In Africa, it would seem the only projects presidents and wives of presidents ever involve themselves in have to do with orphans; this is meant to show that the so-called first families care about the lot of children. Whereas this is very noble, the projects normally disguise something sinister in the way their governments have treated children.In Zimbabwe, the story of Nigel Mutemagau has become instructive in demonstrating the depth to which politicians are prepared to sink in order to achieve or maintain political power, mostly at the expense of innocent children.

Nigel was the three-year-old boy in 2009 who was incarcerated together with parents for more than three months. His parents had been abducted together with a dozen others by state agents on charges of terrorism. Both his parents were senior members of the MDC. Nigel himself became famous internationally as “Zimbabwe’s youngest terrorist”. He and his parents were held at an undisclosed location for two months from October to December 2009 and when they were produced in court Nigel’s name also appeared on the list of the “terrorists”.

During his abduction, no politicians in the former ruling party Zanu PF appealed for the release of the child, at least, even after Nigel and his parents were sent to Chikurubi Maximum Security Prison. This was the time when all those politicians and their wives — of whatever political persuasion — who give speeches on June 16 should have given impassioned pleas for the boy to be released.

Prison conditions were at their worst during the time. There were no separate sleeping arrangements for babies so mothers and their children slept under the same crowded conditions under the lice-infested blankets offered by the system.

Now Nigel, who was later released into the custody of relatives while his parents continued their stay in prison, is struggling to adapt to normal life. Those who visited him five months after gaining his freedom found him still haunted by his experiences. His mother said he cried whenever he heard voices of people singing and was terrified by crowds. Sometimes he would just begin shouting. He had to be withdrawn from nursery school because he could not integrate with other children.
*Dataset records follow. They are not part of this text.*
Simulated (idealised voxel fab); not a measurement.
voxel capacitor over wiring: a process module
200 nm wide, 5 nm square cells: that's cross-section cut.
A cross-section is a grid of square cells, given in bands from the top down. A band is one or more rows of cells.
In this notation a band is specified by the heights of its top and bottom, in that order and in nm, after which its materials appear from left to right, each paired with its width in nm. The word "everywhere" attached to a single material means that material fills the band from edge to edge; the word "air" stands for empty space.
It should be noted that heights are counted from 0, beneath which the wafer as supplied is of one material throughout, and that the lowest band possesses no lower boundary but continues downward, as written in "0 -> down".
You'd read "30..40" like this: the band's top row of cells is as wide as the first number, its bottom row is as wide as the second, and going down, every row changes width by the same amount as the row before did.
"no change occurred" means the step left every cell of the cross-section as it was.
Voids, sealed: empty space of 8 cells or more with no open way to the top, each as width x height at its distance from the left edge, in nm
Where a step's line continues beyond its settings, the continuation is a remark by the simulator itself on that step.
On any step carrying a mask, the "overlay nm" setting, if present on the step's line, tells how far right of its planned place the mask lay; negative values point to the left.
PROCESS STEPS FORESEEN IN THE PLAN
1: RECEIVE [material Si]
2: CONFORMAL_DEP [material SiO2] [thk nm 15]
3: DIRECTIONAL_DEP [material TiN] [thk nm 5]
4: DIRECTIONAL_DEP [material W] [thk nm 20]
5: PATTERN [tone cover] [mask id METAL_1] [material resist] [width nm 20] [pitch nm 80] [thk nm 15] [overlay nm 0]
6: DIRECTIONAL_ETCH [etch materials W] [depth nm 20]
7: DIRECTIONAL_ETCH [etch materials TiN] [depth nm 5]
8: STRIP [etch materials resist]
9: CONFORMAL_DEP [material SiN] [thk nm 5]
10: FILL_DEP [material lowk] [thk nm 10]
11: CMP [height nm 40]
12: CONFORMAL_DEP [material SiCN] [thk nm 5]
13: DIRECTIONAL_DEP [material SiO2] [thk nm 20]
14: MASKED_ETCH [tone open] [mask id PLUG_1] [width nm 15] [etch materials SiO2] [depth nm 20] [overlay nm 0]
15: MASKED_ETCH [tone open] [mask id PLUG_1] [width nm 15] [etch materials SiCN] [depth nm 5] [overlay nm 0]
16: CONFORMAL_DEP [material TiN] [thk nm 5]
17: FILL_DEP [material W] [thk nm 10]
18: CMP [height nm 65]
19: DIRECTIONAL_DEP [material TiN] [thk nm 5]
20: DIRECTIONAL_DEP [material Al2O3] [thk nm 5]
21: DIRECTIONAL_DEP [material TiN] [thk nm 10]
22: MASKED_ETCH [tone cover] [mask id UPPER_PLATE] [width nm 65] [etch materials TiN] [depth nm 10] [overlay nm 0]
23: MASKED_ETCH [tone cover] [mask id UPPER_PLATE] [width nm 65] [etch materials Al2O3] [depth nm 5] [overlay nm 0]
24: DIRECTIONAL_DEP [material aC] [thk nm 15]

“Nigel was beaten on many occasions during his incarceration — when he cried, or asked for food, or wanted to go to the toilet. He was also threatened and watched his mother being tortured, including having boiling water poured over her followed by iced water and being forced to remain in her wet clothes,” Frances Lovemore, a spokesperson for the Counselling Services Unit, an organisation that works with the victims of political violence, told dpa after visiting him.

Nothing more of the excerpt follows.